“Lovers and madmen have such seething brains,
Such shaping fantasies, that apprehend
More than cool reason ever comprehends.”
— William Shakespeare, A Midsummer Night’s Dream
Shakespeare was on to something with that whole “seething brain” thing. Apparently, the brains of people in love are awash in a bath of dopamine, norepinephrine, phenylethylamine, oxytocin, and other assorted chemicals that combine to create the feelings of excitement, attachment, and bliss in the presence of that one special person.
Knowing these objective scientific facts, however, does nothing to describe the inner experience of falling, and being, in love. Trying to describe what it’s like to be in love to someone who has never had the experience is next to impossible.

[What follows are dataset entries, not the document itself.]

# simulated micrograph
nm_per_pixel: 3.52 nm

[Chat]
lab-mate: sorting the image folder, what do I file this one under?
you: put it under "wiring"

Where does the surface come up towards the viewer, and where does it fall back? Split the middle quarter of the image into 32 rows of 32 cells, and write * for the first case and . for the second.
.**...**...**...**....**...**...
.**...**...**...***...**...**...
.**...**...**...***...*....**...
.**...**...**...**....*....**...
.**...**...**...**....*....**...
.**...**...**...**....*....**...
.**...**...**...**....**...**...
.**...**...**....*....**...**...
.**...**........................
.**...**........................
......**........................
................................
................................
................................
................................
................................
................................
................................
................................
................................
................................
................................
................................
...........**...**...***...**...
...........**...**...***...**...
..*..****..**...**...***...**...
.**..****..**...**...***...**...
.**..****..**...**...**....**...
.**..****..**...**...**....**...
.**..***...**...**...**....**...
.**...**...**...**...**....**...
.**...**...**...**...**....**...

My favorite description of falling in love is the one attempted by Friend Owl in the classic Walt Disney movie, Bambi. In this scene the wise feathered mentor explains to his young friends what it feels like to be “twitterpated”:
“You begin to get weak in the knees, your head’s in a whirl, and then you feel light as a feather, and before you know it, you’re walking on air. And then you know what? You’re knocked for a loop, and you completely lose your head!”
It’s easy to laugh at those who have “lost their head” in love, but we shouldn’t be too quick to dismiss their foolishness, which is able to perceive in their beloved far more than the cool, analytical gaze of reason could ever understand. There is a certain wisdom in such foolishness, and religious mystics of all traditions have used the metaphor of this wild, reckless love to speak about their relationship with the divine. The vision of love penetrates more deeply into the Real than mere logic can ever reach.
Romantic love can and often does lead to pain and heartbreak, but it also has the capacity to break our hearts open, leading to a new sensitivity, compassion, and even wisdom. My guess is that Friend Owl knew whereof he spoke, that he was speaking from personal experience, a time when he was lost in the wonder of wide-eyed, twitterpated love.
True love has depths and dimensions that go far beyond the early stage of infatuation, of course. But even as we grow in maturity, let us not forget to honor and celebrate the ecstatic and delightful energy of romantic love, and welcome its appearance in our world.